Wednesday, March 21, 2012

Low-Carb and Low-Sugar Mint Chocolate Chip Cheesecake


I recently noticed something about myself.

It may be a combination of my OCD or the fact that I almost always feel overwhelmed but more than once a day it seems that I check my phone with the intentions of finding out the time only to realize a few short minutes later that I was not paying attention and did not in fact have a clue what time it was.

I feel like this isn't normal.

Someone help me.

Maybe I can blame Instagram. Yeah, Instagram distracts me.




See? Anybody have any ideas on how to justify taking random pictures of nothing and spending too much time uploading them using various fun settings and looks? No?

I'll work on it.


This here recipe is one that took a lot of work. I actually made it for Christmas.

Procrastination what?

I offered to bring dessert (shocker) and was told my uncle recently started a low-carb/low-sugar diet. I started racking my brain on how to transform a cheesecake recipe to fit his dietary needs.

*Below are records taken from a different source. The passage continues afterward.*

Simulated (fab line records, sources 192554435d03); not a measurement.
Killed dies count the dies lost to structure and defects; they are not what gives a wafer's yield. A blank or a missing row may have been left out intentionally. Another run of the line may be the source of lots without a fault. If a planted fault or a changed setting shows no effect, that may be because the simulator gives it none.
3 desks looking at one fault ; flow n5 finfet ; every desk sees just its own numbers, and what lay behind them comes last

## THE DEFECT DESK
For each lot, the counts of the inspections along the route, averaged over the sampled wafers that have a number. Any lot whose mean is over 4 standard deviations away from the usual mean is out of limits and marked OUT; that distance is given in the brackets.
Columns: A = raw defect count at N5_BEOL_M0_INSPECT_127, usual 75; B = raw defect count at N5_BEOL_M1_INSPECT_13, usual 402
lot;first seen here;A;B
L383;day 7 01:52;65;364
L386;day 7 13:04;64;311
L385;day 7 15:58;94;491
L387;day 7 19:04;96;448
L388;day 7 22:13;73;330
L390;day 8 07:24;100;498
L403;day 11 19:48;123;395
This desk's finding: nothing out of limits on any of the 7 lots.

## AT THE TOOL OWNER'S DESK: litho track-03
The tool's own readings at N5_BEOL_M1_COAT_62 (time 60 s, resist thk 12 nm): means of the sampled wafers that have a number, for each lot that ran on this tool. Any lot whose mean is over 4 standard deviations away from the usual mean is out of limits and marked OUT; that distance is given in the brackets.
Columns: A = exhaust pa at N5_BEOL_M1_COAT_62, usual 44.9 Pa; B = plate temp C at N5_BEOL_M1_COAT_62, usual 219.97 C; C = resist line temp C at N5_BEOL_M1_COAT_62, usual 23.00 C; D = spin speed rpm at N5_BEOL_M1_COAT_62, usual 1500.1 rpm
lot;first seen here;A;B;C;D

I wanted to make something festive and my mind instantly went to this little "hole in the wall" Italian restaurant that man of mine and I went to months ago. I had this smoked gouda mac and cheese with sausage and we finished our delightful meal sharing a mint chocolate chip cheesecake.

Yeah, it exists.


But not so much in "recipeland" so I decided to come up with one myself...that's also low in sugar and low in carbs. I combined about 997 recipes online and prayed to the cooking Gods...

Pretty sure I held my breath the entire time but low-and-behold (is that the appropriate phrase? meh...) it worked out! It was a hit and nobody could tell it was not only reduced sugar and carbs but also reduced fat.

Merry Christmas to all!


Low-Carb and Low-Sugar Mint Chocolate Chip Cheesecake
Dame Good

Ingredients:

Crust:
1 ½ cups ground almonds (or pecans or walnuts)
1 cup chocolate graham cracker crumbs
2 tablespoons Splenda sugar substitute
4 tablespoons melted light butter
2 tablespoons unsweetened cocoa powder

Cheesecake:
3 (8 ounce) boxes neufchatel cream cheese , room temp
1 cup reduced-fat sour cream
2 teaspoons peppermint extract
2 teaspoons green food coloring (or more if preferred)
1 1/2 cups dark chocolate chips
3 eggs
20 (1 g) packets Splenda sugar substitute or 1 ¼ cups Splenda granular
1/2 cup andes mint chips (optional)


Directions:

Crust:
Preheat oven to 350 degrees. Spray a 9" springform pan with cooking spray.

Place nuts in bowl of a food processor; pulse until ground into a meal. Add Splenda, butter and cocoa powder (optional) pulse to combine.

Transfer nut mixture to a 9" springform pan and gently press to form a crust on bottom of pan.

Bake at 350 degrees for 10 minutes Remove from oven and cool.

Cheesecake:
Mix cream cheese in mixer until smooth. Add sour cream. Add 1 egg at a time.

Add splenda, peppermint extract, green food coloring and mix until smooth. Add chocolate chips and mix until combined.

Spray that sides of springform pan with cooking spray and pour in cheesecake mixture. Top with andes mint chocolate chips. Place cheesecake in a larger pan with enough water so that the water goes up 1/3 to 1/2 up the side of your cheesecake.

Bake 38-45 minutes at 375 degrees until cheesecake is set.